Thursday, June 30, 2016
Last night was my second class as an adult white belt karate student. This class was harder than the first one. The warm up had me winded, sad to admit. I gave it my all though the whole way through. We learned a kata that we are supposed to perform at tournament in a few weeks and then again at the end of the term to rank up to the next belt. I will really have to work on it even though I helped my son learn it two sessions ago. It is much easier to teach and give pointers than to do yourself! In this class we also did some self defense moves that were pretty cool. Hope I never have to use any of that stuff.
Friday, June 24, 2016
My son started karate at 5 years old. He loved it. He is now almost 11 and as tall as me. His height got him moved up from the Junior division to the Adult division this past year. Weekly when just sitting on my tush playing on my phone, reading a book or just watching the class I had the random scary thought what if I signed up for the class. What if instead of sitting here I actually did what they are all doing. Most if not all the newbies were around my son's age so that was a big mental obstacle. What if I actually have to sparr my son? What if everyone laughs at me? What if I just can't do it?

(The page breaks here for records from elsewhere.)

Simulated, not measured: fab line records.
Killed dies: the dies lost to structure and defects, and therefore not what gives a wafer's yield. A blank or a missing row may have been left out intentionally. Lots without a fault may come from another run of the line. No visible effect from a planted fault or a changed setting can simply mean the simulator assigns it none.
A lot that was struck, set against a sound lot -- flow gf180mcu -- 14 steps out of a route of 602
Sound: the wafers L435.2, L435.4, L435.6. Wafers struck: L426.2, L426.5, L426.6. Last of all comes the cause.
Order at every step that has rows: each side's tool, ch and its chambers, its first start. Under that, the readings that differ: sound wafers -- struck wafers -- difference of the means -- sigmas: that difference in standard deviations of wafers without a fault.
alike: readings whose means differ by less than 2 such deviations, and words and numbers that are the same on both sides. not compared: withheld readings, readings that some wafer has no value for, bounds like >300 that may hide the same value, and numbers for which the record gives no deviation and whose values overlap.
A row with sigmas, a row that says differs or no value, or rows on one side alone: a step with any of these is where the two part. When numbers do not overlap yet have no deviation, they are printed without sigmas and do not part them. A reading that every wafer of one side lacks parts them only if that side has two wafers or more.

I made the mistake of saying to my son "What if I were to do karate?" I can't say what reaction I expected but not the excitement I got. He was over the moon that I might do it with him.so much that he told his instructor, from there it was constant reminder from all that I needed to do it. Even though it was my idea I was not convinced.
The second week into the new session and I was going to do it...I totally psyched myself out. I didn't do it but the Instructor had me try on a uniform, he wasn't giving up. I even tried to talk some of the other parents in to joining. I had two others moms that said they would try it the next week.
The next week came and I was totally scared, nervous and excited all
at once. One of my coworkers said he would come to watch, cheer me on and laugh. So glad he went because the two moms who talked about taking the class with me both not only backed out but didn't even stay to watch the class! My coworker tried it out with me though which made me feel so much better. He is about 15 years younger than me but it still eased my anxiety a bit. It was a fun first class. We both enjoyed it! My son loved having me in the class. It totally kicked my butt and helped me realize just how far out of shape I am but now I am doing something atleast once a week.